WASHINGTON — First lady Michelle Obama's poetry and prose event Wednesday evening at the White House was intended to "showcase the impact of poetry on American culture."
The organizers got more than they bargained for, however, when one invited guest, hip-hop artist Lonnie Rashid Lynn Jr., aka Common, came under fire this week from conservatives, including Sarah Palin and Karl Rove, for lyrics alluding to violent acts against police and former President George W. Bush.
The controversy was fanned by the conservative website The Daily Caller, which published some of his lyrics, and by Fox News, which used the phrase "vile rapper" in characterizing the performer.
In one rhyme, Common says to "tell the law my Uzi weighs a ton." He also characterizes the Iraq War as being about oil rather than weapons of mass destruction: "Burn a Bush 'cos for peace he push no button."
The artist's defenders say his lyrics are metaphorical and in the tradition of socially conscious rap. The 39-year-old Grammy winner has worked on the children's program "Sesame Street," hosted the national Christmas tree lighting and is known for his work in promoting poetry with children.
The first lady's program included an afternoon workshop for students before an evening showcase advertised as featuring poets and performers Elizabeth Alexander, Billy Collins, Rita Dove, Kenneth Goldsmith, Alison Knowles, Aimee Mann, Jill Scott, Steve Martin and the Steep Canyon Rangers, as well as Common.

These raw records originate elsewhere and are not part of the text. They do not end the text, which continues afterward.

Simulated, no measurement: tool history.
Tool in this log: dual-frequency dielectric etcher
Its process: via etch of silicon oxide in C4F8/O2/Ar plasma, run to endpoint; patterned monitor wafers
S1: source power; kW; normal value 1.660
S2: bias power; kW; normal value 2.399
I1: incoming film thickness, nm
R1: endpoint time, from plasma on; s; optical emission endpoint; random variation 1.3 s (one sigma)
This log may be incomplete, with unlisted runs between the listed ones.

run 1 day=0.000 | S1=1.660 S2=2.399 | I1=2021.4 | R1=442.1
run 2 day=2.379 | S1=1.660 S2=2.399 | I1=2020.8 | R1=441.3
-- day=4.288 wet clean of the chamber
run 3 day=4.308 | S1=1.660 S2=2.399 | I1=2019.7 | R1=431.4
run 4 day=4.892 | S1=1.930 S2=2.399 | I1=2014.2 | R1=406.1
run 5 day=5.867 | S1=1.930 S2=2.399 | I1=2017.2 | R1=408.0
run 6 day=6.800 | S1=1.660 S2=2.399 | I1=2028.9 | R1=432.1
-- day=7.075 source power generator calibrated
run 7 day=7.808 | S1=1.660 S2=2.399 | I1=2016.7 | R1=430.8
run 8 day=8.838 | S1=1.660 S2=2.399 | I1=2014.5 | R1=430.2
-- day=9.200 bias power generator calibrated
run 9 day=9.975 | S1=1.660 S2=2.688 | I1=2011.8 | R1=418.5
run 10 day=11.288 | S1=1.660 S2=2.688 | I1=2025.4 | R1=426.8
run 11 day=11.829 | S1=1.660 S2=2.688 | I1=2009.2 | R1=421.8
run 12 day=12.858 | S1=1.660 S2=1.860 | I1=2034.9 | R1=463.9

White House Press Secretary Jay Carney simultaneously distanced the president from Common's more controversial lyrics and defended the Obamas' decision to include the rapper in the event.
"The president opposes those kinds of lyrics. He thinks they're harmful," Carney said, without specifying the offending lines. At the same time, Carney said, Common is "known as a socially conscious hip-hop artist or rapper who has done a lot of good things. . . . You can oppose some of what he's done and appreciate some of the other things." Carney said some of the reports "distort" the sum value of Common's work.
In a Facebook posting Wednesday also linked to via his Twitter account, Common wrote: "Politics is politics and everyone is entitled to their own opinion, I respect that. The one thing that shouldn't be questioned is my support for the police officers and troops that protect us every day. Peace yall!"
Mark Anthony Neal, a professor of black popular culture at Duke University, called the controversy "much ado about nothing" and ascribed it to partisan politics, or a misunderstanding of socially conscious rap.
"Obviously, there would be critiques of the Bush administration, because most of these folks are aligned to the left, if not the rabid left," he said of the socially conscious rap movement. "But they don't mindlessly engage in misogyny, sexism and celebration of violence. If they're employing that in their work, it's mostly in a critique as opposed to an affirmation."
Neal said Common was regarded as an "old guy" in the hip-hop world. "He's one of the responsible ones, for lack of a better way to describe it. I don't think they'd pick someone like Common thinking he's problematic for them. It's not Snoop. It's not even Jay-Z. Common is safe."
Robert Thompson, the director of the Bleier Center for Television and Popular Culture at Syracuse University, said he was "excited anybody is talking about poetry, period."
In terms of the controversy's impact on centrist voters who are considering whether to re-elect Obama in 2012, Thompson said, "I don't think there are going to be many swing voters who really, truly are undecided that this particular story is what puts them over the edge."